The Blessing
A Memoir
Hailed on its original publication as "eloquent testimony to the engaging power of art in a man's life" (Washington Post), this deeply moving memoir, long out of print, is reissued with an illuminating new afterword.
When acclaimed poet Gregory Orr was twelve years old, he shot and killed his brother in a hunting accident. From the immediate aftermath—a period of shock, sadness, and isolation—it quickly became clear that support and guidance would not be coming from his distant mother. Nor would it come from his father, a philandering country doctor addicted to amphetamines. Left to his own devices, the boy suffered.
Guilt weighed on him throughout a childhood split between the rural Hudson Valley and jungles of Haiti. As a young man, his feelings and a growing sense of idealism prompted him to activism in the civil rights movement, where he marched and was imprisoned, and then scarred again by a terrifying abduction. Eventually, Orr’s experiences led him to understand that art, particularly poetry, could work as a powerful source of healing and meaning to combat the trauma he carried.
Throughout The Blessing, Orr articulates his journey in language as lyrical as it is authentic, gifting us all with a singular tale of survival, and of the transformation of suffering into art.

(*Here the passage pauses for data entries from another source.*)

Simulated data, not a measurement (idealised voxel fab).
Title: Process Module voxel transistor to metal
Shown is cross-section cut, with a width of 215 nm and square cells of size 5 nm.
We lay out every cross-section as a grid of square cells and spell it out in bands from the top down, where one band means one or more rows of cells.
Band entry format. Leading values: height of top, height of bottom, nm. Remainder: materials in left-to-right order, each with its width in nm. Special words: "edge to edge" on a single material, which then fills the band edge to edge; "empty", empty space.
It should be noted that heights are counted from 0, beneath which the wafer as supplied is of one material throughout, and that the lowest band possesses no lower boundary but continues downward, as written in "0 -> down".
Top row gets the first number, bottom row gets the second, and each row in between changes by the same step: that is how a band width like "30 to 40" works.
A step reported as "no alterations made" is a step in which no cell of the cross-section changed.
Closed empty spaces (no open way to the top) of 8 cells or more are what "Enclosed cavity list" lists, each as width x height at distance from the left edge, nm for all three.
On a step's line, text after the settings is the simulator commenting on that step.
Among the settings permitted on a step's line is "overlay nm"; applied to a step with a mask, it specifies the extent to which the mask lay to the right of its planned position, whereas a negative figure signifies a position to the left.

Gregory Orr is the author of more than ten collections of poems, including, most recently, The Last Love Poem I Will Ever Write. He is also the author of several volumes of essays, criticism, and memoir, including Poetry as Survival and A Primer for Poets and Readers of Poetry. Orr is the recipient of a Guggenheim Fellowship, two fellowships from the National Endowment for the Arts, and the Award in Literature from the American Academy of Arts and Letters for The Blessing. Orr was the founder and director of the MFA Program in Writing at the University of Virginia, and the longtime poetry editor of the Virginia Quarterly Review. He lives in Charlottesville, Virginia.